I suggest that once you get about 15 minutes into the baking time, you cover the rolls in foil or put a foil tin on top of them. I could be wrong about its overall effect but I do know that it means that the crust will not brown as much as it usually would which should help it be softer.  As others said, the addition of fat can help- try substituting some of the water in the recipe for milk. Potatoes also soften the crumb of a bread though they do have a subtle effect on the flavour in sufficient quantities. Either try incorporating a small amount of mashed potato or you can use a few tablespoons of instant mashed potato mix which also helps.  

ActiveSparkles's picture

More butter!

I used about 40g per 500g of flour.
Hydration also, make sure your dough isnt too dry when you start kneading. Obviously you dont want a sticky mess, but a little stickiness* will be fine as it goes fairly rapidly when kneading.
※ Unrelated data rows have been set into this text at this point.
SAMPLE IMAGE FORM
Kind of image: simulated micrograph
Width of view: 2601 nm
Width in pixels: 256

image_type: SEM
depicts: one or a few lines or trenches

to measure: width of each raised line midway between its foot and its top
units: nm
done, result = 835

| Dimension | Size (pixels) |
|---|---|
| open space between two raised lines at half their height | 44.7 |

Also, lower the heat on the oven a bit.

And once they are cooked, rubbing a small amount of butter over the top of each one helped me.

Small tips I found on these boards that all helped, and I ended up with a wonderful soft roll. Lovely :)

subfuscpersona's picture

... on the top of the bread when it cools. This captures the moist heat as the bread cools and will help keep the crust soft. Use a woven, cotten or linen dishtowel, preferrably a less expensive one with a slightly open weave.

All the previous suggestions are great, by the way. This is just one more.